I copied a workflow and then began working on changing the conditions for transitions - adding 1 more condition to some transitions. (To only allow project admins to transition from a certain state.) However pretty much all the other transitions also got this extra condition. So it seems the conditions are shared but it isn't obvious which transitions share the same condition.
To make things works worse, the workflow I copied from was modified as well! I never published the copied workflow changes but my production conditions were not edited. So I had to manually go through in numerous locations in the original workflow and delete the extra condition.
Do I have to create a new workflow from scratch to make sure I don't affect existing workflows? What is the point of the copy workflow feature?
Hi John,
Something does not add up about what you have described so far. If you created a copy of an existing workflow, then this copy won't be assigned to any projects yet. Creating a copy of a workflow this way is always going to be an inactive workflow. These can be edited directly without the need to publish in order to make the changes official. But in order to then use that workflow, you have to assign it to specific issues in a specific project. Steps do to that are in Associating a workflow scheme with a project.
However in active workflows, changes made to a transition such as a post function or a new condition do require you to publish that workflow again in order for those changes to take affect.
What many Jira admins tend to overlook when making a change like this is the understanding that active workflows can be shared amongst multiple projects at the same time. So making a change in one workflow can affect multiple projects that use that specific workflow, but it won't change other independent workflows, even if those workflows utilize the same transition names / number.
And the changes made here in one location can be undone again in the same method. I'm not sure I follow why you would have been able to make a change in one location, and then have to jump through hoops to undo that change in multiple different locations. That sounds extremely unfriendly way to manage workflows. The workflows don't operate that way in my experience.

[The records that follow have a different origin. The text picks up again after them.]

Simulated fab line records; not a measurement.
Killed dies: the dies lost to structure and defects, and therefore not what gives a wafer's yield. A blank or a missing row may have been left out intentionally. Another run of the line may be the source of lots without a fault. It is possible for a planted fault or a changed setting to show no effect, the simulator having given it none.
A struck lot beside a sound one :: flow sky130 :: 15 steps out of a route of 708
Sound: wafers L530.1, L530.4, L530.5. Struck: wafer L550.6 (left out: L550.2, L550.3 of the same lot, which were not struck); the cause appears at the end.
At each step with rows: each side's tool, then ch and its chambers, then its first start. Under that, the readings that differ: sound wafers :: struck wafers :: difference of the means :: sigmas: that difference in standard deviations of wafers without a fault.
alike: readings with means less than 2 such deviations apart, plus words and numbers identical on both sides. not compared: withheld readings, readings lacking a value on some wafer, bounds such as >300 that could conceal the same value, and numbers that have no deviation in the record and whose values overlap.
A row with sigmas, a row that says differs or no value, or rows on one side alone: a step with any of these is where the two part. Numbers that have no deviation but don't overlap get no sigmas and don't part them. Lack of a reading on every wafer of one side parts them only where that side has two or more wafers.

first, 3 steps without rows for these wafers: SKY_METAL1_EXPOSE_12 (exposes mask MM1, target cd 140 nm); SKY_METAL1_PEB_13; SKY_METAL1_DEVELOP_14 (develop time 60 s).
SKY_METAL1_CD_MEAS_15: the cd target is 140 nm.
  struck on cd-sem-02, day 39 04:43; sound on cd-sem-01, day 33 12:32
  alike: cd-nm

Something profound just occurred to me writing this.
Did you copy the workflow? Or did you copy the Workflow Scheme?
I ask because, I can see a scenario where you might have copied the workflow scheme instead of the workflow itself, which would have just created an inactive workflow scheme, but not an inactive workflow itself. And it would have been still linked to the actual workflow that was in production. You still would have been prompted to publish changes to that workflow, being an active workflow, but it does at least explain a way that you might have believed you were creating a copy of the workflow itself when in fact you might have just copied the scheme that contains that workflow.